The UK Government’s newly published Cyber Action Plan (January 2026) represents a watershed moment for public sector cyber security. While the plan primarily targets government departments and public sector organisations, it sends clear signals about the standards and expectations that will increasingly cascade into the private sector through supply chain requirements, regulatory frameworks, and the Cyber Security and Resilience Bill.
As a CISO working with organisations across multiple sectors, I see this plan as a roadmap not just for government, but for any business serious about cyber resilience. Here’s what you need to focus on now.

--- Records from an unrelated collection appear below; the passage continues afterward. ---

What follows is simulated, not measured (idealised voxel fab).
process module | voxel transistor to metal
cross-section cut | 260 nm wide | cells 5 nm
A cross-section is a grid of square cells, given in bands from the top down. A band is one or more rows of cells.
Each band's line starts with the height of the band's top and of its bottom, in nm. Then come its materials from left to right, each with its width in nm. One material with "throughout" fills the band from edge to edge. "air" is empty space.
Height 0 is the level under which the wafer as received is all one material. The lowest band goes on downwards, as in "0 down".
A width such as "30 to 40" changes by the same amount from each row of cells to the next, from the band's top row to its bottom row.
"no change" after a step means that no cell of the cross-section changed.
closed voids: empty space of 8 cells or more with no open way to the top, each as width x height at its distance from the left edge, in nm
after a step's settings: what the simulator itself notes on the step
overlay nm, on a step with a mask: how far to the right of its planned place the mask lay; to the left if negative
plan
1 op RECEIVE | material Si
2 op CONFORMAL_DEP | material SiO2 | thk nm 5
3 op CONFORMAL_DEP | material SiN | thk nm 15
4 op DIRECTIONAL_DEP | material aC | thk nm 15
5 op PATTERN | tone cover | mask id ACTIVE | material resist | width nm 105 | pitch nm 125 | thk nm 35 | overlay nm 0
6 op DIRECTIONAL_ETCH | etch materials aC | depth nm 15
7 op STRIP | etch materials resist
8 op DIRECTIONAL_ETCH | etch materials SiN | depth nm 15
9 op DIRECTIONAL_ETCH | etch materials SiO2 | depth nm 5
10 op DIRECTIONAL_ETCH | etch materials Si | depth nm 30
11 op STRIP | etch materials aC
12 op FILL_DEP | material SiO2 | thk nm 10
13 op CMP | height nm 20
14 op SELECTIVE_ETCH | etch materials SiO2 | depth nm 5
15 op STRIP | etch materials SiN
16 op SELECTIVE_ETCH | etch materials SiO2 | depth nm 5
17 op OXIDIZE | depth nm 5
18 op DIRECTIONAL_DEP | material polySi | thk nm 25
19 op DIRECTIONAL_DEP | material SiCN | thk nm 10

The reality check: Cyber risk is critically high
The State of Digital Government Review didn’t pull punches in declaring cyber risk to the public sector as “critically high.” Nearly a third of government technology is legacy, and fundamental controls like asset management and protective monitoring show widespread low maturity. If government is facing these challenges, private sector organisations should ask themselves: are we any better prepared?
The plan’s acknowledgment that the original 2030 resilience target is unachievable tells us everything about the scale and pace of the threat. Adversaries are moving faster than defences, and the technical debt from years of underinvestment is coming due.
Five critical areas to address
- Clear Accountability and Risk Ownership
The plan establishes unambiguous ownership of cyber risk at the Accounting Officer level, with board members required to have cyber expertise. This isn’t just a government requirement anymore. Your board needs members who genuinely understand cyber risk, not just individuals who nod along during security updates.
Action: Ensure your C-suite and board have designated cyber risk owners with genuine authority and understanding. The plan specifies that Accounting Officers must appoint an informed board member with cyber security and resilience expertise. If your CEO can’t articulate your organisation’s top three cyber risks, you have work to do.
- Supply Chain Assurance
Government departments will be required to assure the cyber security and resilience of their supply chains, with strategic suppliers held to formal partnership agreements. By Phase 3 (April 2029 and beyond), the plan targets at least 90% of lead government departments and 50% of arm’s-length bodies undertaking supply chain assurance, with a minimum requirement of annual Cyber Essentials checks.
If you supply government or critical infrastructure, expect increased scrutiny. But more broadly, your own supply chain vulnerabilities are your vulnerabilities.
Action: Start implementing rigorous third-party risk assessments now. Cyber Essentials should be your baseline, not your ceiling. Build security schedules into contracts and conduct regular supplier audits.
- Legacy Technology Remediation
The elephant in the room is legacy technology. The plan reveals that nearly 28% of the government technology estate is legacy technology, which is “highly vulnerable to attack.” The document states that legacy systems “often cannot be defended by modern cyber security measures” and explicitly calls for departments to “urgently invest in replacing legacy systems and fixing foundational vulnerabilities.”
Many organisations have kicked this can down the road for years. The Government Cyber Action Plan makes clear this approach is no longer viable.
Action: Conduct an honest assessment of your technology estate. Identify systems that can’t support modern security controls and develop a costed remediation plan. If you can’t replace them immediately, implement compensating controls and accept the residual risk with eyes wide open.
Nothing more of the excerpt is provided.